It's a collection of short stories, mostly about all kinds of love, from romantic love, to sibling love, to passionate love between coworkers.
(romantic music) - How did you assemble this collection?
I was completely entranced by it.
It's as you said, it's an exploration of the vagaries of love, and all of its disguises, all of its forms, how it can twist us, as well as how it can heal us.
- It was interesting to assemble them.
And one is, is a 14 year old girl, just at the cusp, just at the moment when she discovers that she might be a writer, and then somebody in her mid-twenties just started to make that commitment.
And then, somebody later who is working on her third book.
And, and those were sort of the pillars.
They're very, very different characters in different situations, but I felt like those were the pillars of the collection, kind of holding it all up.
(romantic music playing) - What feels easier to you, novels or short stories?
- You know, a novel requires so much more of that kind of real commitment, but stories are hard.
I mean, to make a story really work, it's like a little tiny, you know, jewelry box, and it just, everything just has to be so, fit in so well.
And that's really what I wanna give people, you know kind of some fresh memory, you know, some some interesting situations and you know that they go on kind of an emotional arc of their own as they read the story.

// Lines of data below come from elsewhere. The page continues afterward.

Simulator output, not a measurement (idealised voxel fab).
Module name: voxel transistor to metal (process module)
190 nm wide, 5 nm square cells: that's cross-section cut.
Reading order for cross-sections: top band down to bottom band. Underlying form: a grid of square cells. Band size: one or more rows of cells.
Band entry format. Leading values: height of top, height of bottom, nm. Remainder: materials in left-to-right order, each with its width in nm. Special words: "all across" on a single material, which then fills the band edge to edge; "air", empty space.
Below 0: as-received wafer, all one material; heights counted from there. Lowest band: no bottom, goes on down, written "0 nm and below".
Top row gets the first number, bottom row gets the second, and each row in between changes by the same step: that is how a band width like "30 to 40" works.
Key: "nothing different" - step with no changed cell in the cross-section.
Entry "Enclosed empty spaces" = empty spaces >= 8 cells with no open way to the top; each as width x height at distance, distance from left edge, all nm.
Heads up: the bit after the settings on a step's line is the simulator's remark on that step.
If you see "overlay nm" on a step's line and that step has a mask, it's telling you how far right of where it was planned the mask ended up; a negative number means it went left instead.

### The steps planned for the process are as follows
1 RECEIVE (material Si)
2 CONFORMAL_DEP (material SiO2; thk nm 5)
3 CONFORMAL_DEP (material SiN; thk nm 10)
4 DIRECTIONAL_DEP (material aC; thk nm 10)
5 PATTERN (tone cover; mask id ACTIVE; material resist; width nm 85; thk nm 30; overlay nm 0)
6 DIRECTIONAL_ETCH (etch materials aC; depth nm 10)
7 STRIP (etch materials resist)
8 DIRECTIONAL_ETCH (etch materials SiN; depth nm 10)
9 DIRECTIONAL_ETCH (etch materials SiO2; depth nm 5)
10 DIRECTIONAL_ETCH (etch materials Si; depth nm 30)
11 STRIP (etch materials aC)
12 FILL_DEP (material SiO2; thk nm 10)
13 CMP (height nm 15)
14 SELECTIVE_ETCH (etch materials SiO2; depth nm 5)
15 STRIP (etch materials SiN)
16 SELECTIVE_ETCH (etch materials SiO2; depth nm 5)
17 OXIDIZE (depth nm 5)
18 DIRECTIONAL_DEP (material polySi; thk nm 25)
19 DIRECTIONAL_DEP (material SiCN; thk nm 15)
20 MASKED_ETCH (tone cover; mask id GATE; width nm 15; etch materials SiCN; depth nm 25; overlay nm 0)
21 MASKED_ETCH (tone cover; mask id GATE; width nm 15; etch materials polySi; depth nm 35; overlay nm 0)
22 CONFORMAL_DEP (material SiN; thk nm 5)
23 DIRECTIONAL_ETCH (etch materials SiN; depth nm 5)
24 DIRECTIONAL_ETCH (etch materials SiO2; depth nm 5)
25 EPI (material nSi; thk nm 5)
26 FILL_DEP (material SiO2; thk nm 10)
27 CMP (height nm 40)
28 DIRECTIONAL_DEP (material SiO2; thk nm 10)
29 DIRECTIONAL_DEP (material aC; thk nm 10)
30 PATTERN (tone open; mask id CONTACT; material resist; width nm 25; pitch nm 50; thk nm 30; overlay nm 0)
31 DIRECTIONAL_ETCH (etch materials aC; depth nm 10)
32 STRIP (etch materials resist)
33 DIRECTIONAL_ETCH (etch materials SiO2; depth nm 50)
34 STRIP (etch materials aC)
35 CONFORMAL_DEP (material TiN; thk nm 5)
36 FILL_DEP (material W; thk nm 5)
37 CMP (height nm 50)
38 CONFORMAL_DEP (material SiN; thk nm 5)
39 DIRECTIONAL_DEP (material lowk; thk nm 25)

- Lily, thank you so much for being here.
This has been a delight.
- No, thank you so much.
I loved it so much.
- [JT Ellison] And thank you for watching a word on words.
For more of our conversation, please visit a word on words.org.
I'm JT Ellison, keep reading.
- [Lily] I don't often know where the ending is.
I certainly remember writing the ending of my first novel.
I was just writing along and I wrote this sentence and it was like, my pencil wouldn't go anymore.
But there, there is kind of a, just a moment where you, oh!
I've said what I had to say and that's it.